Select to view content in your preferred language

Better Data Management in ArcGIS Data Store

4316
14
01-06-2020 12:45 PM
Status: Open
RyanUthoff
MVP Regular Contributor

I would like to see some additional data management options in the ArcGIS Data Store. I'm currently noticing some data management issues that could probably be easily resolved if Esri provided some additional data management tools.

For example, the size of our ArcGIS Data Store is getting bloated and we have no way to reduce the file size. We host the ArcGIS Data Store on its own VM, but deleting the data from the hosted feature service (such as through ArcGIS Pro) does not actually release data back to the OS.

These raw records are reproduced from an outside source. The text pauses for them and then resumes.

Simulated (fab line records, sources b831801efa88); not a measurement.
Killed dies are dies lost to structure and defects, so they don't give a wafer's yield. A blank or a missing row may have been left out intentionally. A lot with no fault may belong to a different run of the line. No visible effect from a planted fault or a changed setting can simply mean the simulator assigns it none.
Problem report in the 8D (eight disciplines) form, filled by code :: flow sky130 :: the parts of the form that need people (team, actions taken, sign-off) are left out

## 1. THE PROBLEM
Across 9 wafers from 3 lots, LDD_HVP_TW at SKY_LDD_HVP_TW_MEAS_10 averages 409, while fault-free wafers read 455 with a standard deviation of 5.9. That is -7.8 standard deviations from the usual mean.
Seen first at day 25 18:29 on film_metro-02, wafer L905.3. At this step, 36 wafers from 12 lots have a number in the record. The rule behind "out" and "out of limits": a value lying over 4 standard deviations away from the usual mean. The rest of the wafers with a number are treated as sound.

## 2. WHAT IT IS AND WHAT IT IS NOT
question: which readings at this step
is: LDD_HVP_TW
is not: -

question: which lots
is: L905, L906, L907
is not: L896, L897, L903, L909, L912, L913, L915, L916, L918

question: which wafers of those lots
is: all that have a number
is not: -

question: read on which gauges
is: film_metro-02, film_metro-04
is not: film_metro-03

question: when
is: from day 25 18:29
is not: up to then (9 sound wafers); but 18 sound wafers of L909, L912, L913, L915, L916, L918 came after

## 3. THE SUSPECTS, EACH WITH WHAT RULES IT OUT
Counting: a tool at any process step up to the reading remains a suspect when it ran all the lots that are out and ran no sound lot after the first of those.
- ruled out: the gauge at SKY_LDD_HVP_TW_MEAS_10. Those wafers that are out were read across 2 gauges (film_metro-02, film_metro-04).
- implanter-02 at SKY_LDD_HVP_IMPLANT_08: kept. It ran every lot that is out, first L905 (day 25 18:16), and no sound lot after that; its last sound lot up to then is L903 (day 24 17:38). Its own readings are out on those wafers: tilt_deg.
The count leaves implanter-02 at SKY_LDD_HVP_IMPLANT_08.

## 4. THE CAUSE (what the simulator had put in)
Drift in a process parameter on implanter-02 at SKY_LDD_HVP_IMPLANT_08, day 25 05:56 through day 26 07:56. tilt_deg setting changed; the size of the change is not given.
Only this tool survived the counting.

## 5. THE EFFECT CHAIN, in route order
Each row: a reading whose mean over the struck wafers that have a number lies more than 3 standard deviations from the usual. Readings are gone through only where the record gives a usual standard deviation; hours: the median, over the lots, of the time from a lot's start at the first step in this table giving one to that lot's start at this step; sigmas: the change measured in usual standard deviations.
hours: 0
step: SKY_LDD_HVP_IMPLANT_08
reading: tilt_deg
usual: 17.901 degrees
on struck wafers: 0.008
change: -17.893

I would like to see an Esri tool that would actually release the free space back to the OS (usually accomplished by using a Full Vacuum command in PostgreSQL). I understand that deleting records from the tables will release the space back at the table level (usually through the regular vacuum command which appears to be happening, at least according to the ArcGIS Data Store logs), but I would like to extend that further to release it back to the OS. I deleted approximately 100GB worth of photos, but none of that data is being released back to the OS, and our available storage space is still going down because we're still collecting data in other tables. It is not sustainable for us to just continually adding space to the VM. We need to be able release free space back to the OS to make room for other surveys that contain photos.

I have access to the ArcGIS Data Store through pgAdmin, but would prefer to perform these actions using an "Esri approved workflow", such as using an ArcGIS Data Store command utility.

Furthermore, since I do have access to the ArcGIS Data Store through pgAdmin, I am noticing that Esri is not always deleting tables it no longer needs (such as when deleting the hosted feature service in Portal or when updating an existing Survey that requires it to "delete" and re-add the table because it is making a schema change to the survey). It leaves the old tables in the database, and just creates new tables. This is very dirty data management which results in a bloated ArcGIS Data Store which Esri gives us no option to cleanup unless if we modify the ArcGIS Data Store directly through pgAdmin which Esri does not recommend. If there could be some cleanup operation that detected orphaned tables and deleted them, that would be nice.

14 Comments
MarcusAndersson

Hi @RachaelHarbes,

As I understand the PostgreSQL-database that is running in AGE is that it only performs the "VACUUM" command on a schedule (daily?weekly? can't remember now), this makes it so that the database can never shrink in "disk-size". 

To be able to reclaim space that has been previously used, i.e. stop it from bloating, you sometimes need to run the "VACUUM FULL" command on the database. This operation can "free space", but should not be done without a proper understanding of the potential benefits and drawbacks. More info on the topic can be found here: PostgreSQL: Documentation: 17: 24.1. Routine Vacuuming
The postgreSQL-documentation says that if you regularly vacuum the db then you shouldn't need to perform the vacuum full operation.. While this might be true in the abolute majority of cases, I don't think it's true for all, and not in the case of (at least ours) AGE anyways. If it's down to how AGE interacts with the db or that it's a mismatch on some other level I don't know, but I see that you do in some cases need to use the vacuum full-command on a AGE-system.

I would not recommend doing this in a prod environment without having properly tested it in a dev/sandbox first. Preferrably with an exact replica of the data you have in your production environment. You should also have the backups you need readily available and having tested the backup routines before you do this. Prepare yourselves on that the vacuum-full takes a lot longer time than the regular vacuum-command.

Link to the compatibility of the postgreSQL-versions and ArcGIS Enterprise: FAQ: What PostgreSQL Database Versions Are Supported by ArcGIS Enterprise and ArcGIS Pro? 

I'm by no means any postgreSQL-expert, but these are at least some findings I've done when dealing with similar issues/thoughts that you have. So take it for what it is and good luck 🙂

BR,
Marcus

RachaelHarbes

@MarcusAndersson Thank you for the information on the "VACUUM". I was looking for a more robust clean-up of data which is no longer in the portal/hosting server, but remaining in the data store. Do you happen to know of a safe way to remove the orphaned layers/tables? 

MarcusAndersson

@RachaelHarbes 
Yes. That would be the "Vacuum full", then.

BR,
Marcus

RachaelHarbes

@MarcusAndersson VACUUM scans a table, marking tuples that are no longer needed as free space so that they can be overwritten by newly inserted or updated data.

How would it know what tables/feature layers are orphaned and delete them from the database? These tables still exist in the database, but do not exist in hosted/portal. These tables are still valid and exist as functioning tables from a database perspective. Is this a special function ESRI does to compare?